Farmland Stocks – Investors seeing farmland as safer bet than stocks – Los Angeles Times.
Just this past week the notion struck me to invest in some acreage, hand it over to some farmer friends and see what grows out of it. Not that I think I’ll make a mint of the profits, maybe just some free mint; it just feels like a safe, sustainable and healthy way to think about the future. Granted, I do love to get my hands dirty and sweat like a hog, so having land at the ready where I can fulfill these desires would be a double incentive. Also, I could build a small house amid rows of chard and collards.
Just as I pondered this new investment strategy, I read the above linked story about folks shifting their stock portfolios toward agricultural land instead of brick and mortar corporations.
I guess this all ties into the whole “Where does my food come from” need felt by so many paranoid city folk who are tired of conference calls and concrete walks, desperate for anything that appears authentic:
For some, there is a sense of romanticism and relief at the idea of putting money into something as tangible as dirt.

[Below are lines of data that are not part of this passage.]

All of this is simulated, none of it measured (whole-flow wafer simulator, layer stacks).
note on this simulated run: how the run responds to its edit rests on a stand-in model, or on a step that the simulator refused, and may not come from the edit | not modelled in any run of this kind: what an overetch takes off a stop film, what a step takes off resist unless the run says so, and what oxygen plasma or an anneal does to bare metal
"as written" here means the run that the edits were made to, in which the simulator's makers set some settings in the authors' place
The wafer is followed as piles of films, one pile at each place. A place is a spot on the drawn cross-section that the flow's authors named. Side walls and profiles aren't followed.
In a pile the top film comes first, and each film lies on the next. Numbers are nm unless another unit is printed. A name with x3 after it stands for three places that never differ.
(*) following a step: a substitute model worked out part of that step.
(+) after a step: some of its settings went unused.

Well, according to this report from the LA Times last fall, I better get on it. Certainly before all them Yankee stock-brokerin’ types catch wind of how fair our farming winters are here in Georgia: there’s nothing worse than a pin-striped fat cat stealing tomatoes off the vine.
Which brings me to an important point, a dividing one, among the good food/organic food/slow food movement: where does capitalism end, where does community begin?
“If people are willing to pay more for organic food, why can’t you make money by doing the right thing?”
The bottom line to organic farming, and agriculture in general, is so steep that it gets easy to play to the elite, the wealthy, the $30-dollar-a-plate crowd, to earn as much profit as possible on your work. And there is nothing wrong with that. But good food needs to focus on every citizen. I think if I invested in some land, I’d just want some tax breaks, if any, and make sure the food got to the people who deserve it: the house painters, the drywallers, the chicken plant folks, and the salesmen slinging junk out at La Pulga (flea market).
I think these savvy, profit driven business people look at the 12 percent increase in food prices expected this year and are strategically shifting their funds to capitalize on the inflation.
No matter what other people’s motives are, I’m going to check my books, see if I have any spare change (pennies buy acres, right?) and buy up some farm land.